By Periscope @periscopepost

The Sense of an Ending by Julian Barnes

Diary writing. Photo credit: Kiwanja, http://flic.kr/p/qqLZr

Julian Barnes has made the Man Booker longlist for the fourth time, with novella The Sense of an Ending. Many readers will be surprised to learn that despite three previous nominations, Barnes has yet to take home the literary award: Along with Martin Amis and William Boyd, Barnes is one of the novelists most people believe to have already won the Booker. According to William Hill, Barnes is currently second favourite for the award, behind previous winner Alan Hollinghurst. Can Barnes break his bad luck with The Sense of an Ending?
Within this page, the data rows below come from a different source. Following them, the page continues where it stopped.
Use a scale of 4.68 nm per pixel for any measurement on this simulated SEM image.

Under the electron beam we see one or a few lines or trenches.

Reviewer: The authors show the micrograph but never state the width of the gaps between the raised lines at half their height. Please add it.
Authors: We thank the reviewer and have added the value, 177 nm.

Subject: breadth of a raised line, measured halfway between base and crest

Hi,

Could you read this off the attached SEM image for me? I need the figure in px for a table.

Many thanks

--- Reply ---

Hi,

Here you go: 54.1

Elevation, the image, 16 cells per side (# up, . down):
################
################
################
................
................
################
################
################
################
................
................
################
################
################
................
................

  • Unreliable narrator. The narrator of The Sense of an Ending, Tony Webster, receives a solicitor’s letter that reveals he has been bequeathed the diary of a former schoolfriend. The discovery sends Tony on a quest to retrieve the diary, which proves elusive, as well as prompting him to re-examine his past. Writing in The Guardian, Justine Jordan applauds Barnes’s exploration of the unreliability of memory: “In a book obsessed with evidence and documentation – verification for unreliable, subjective memory – the most powerful depth charge turns out to be something forgotten yet irrefutable that Tony has kept from himself for 40 years. With it Barnes puts the rest of the narrative, and his unreliable yet sincere narrator, tantalisingly into doubt,” she wrote.
  • More than a thriller. Writing in The Sunday Times, Peter Kemp felt that the novella was akin to “a taut horror tale: a 21st-century successor to the great suspense novellas — quivering not just with tension but with psychological, emotional and moral reverberations.” Yet for all the twists, turns and revelations within the narrative, Anita Brookner in The Telegraph dismissed any suggestion that The Sense of an Ending could be classified as “a mere psychological thriller”: “It is in fact a tragedy, like Henry James’s The Turn of the Screw, which it resembles.”
  • Size doesn’t matter. Writing in The Evening Standard, Nicholas Lezard found the length of the issue to be no barrier to depth: “Cleverly, Barnes compresses a story with long temporal sweep into a scant 150 pages. (You can imagine a younger or a less confident author taking about three times as long to make the same points.)… He has effectively doubled the length of the book by giving us a final revelation that obliges us to reread it.”
  • Size does matter. By contrast, The Spectator‘s David Sexton felt the 150-pages of The Sense of an Ending were not sufficient: “This novella does not move or satisfy. Partly that may be because of its length, more than a conte, less than a novel, making its story both under-described and over-determined, sketchy yet relentlessly purposeful,” he wrote.